# Anyone tried the Legator Ninja 200-SE 7-String?



## ThayerWert (Feb 16, 2014)

Name says it all. Been looking at some cheaper 7 strings because I don't have a lot of money. A lot of good bands are starting to use Legators and I was wondering if anyone had tried this guitar and could give me an opinion


----------



## Krymson86 (Feb 16, 2014)

Legator is one of the newer companies out there and people seem to be reasonably pleased with their quality for the price. 

That said, if you're looking at that 500-600$ price range I would suggest maybe taking a look for something on the used market, not because the Legator is bad, but because you can get some absolutely ripping guitars in that range on the used market and in great condition. 
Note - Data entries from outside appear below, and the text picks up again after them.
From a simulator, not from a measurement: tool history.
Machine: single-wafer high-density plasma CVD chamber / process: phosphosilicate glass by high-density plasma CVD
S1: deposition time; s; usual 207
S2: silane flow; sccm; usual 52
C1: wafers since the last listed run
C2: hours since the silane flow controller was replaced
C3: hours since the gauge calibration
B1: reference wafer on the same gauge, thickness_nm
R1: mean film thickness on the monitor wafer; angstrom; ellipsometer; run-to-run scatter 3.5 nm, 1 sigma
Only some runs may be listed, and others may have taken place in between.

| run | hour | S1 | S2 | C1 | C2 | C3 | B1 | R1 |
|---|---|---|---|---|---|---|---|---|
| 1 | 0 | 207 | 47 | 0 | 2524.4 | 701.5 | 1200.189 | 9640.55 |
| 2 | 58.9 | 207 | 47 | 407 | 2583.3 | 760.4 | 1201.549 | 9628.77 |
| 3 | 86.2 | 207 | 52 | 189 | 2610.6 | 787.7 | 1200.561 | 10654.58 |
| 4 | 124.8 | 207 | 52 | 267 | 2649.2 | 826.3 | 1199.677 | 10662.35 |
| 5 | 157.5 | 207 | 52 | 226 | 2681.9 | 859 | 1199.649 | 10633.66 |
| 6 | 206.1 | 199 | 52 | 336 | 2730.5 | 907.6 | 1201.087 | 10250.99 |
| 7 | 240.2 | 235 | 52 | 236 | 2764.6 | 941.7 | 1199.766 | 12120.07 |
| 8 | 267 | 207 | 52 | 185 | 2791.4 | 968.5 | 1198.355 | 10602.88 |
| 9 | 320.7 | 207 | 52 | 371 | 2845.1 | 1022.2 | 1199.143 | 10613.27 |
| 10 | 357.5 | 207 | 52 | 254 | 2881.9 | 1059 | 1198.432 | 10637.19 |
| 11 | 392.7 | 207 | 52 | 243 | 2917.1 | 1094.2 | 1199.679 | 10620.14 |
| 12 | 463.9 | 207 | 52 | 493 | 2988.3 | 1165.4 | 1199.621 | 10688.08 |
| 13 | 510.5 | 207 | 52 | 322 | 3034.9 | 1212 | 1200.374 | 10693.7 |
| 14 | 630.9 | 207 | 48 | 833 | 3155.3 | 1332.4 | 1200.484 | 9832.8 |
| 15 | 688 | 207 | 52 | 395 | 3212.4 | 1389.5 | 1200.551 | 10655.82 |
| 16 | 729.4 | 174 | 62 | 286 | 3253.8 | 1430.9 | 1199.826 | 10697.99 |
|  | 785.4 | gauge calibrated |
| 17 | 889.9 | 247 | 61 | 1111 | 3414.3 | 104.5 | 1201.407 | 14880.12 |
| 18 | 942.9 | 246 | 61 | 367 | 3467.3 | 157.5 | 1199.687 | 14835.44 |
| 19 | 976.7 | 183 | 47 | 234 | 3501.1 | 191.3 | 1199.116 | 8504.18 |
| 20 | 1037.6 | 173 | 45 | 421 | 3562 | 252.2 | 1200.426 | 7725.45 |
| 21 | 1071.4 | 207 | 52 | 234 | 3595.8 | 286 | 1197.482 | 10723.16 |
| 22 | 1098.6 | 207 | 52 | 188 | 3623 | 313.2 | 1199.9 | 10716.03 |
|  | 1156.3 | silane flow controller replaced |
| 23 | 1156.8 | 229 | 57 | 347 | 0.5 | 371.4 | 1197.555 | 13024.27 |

If you're dead set on the Legator, it should be a solid guitar. But on GC's Used listings right now there are Ibanez RGA7s, Dean RC7x, Schechters, LTD AW-7,Sterling Petrucci etc. that are around that price range that you might want to look into as well.


----------



## lukeshallperish (Feb 16, 2014)

I agree, for that price range, a good used 7 would probably be better. christ. yea, theres an ltd aw7 on GC used for $450 (which is especially good because there are some for sale on here for like $700+).


----------



## ThayerWert (Feb 16, 2014)

I'll definitely look at some used guitars, its just I really don't like most of the cheaper companies. I don't like LTD or Schecter or Dean. I was looking at the Sterling Petrucci too, but I don't like the trem bridge.


----------



## albertc (Feb 16, 2014)

I have a hard time believing that the Legator will be a better playing guitar than something like a LTD 1000 or a Schecter Blackjack SLS


----------



## Krymson86 (Feb 16, 2014)

A used ltd 1007 would run you just over 550 and absolutely play the nuts and bolts off the legator. I guess i just don't get saying you don't like the cheaper companies when you're looking at a company whose m.o. is cheap guitars that are pretty ok. 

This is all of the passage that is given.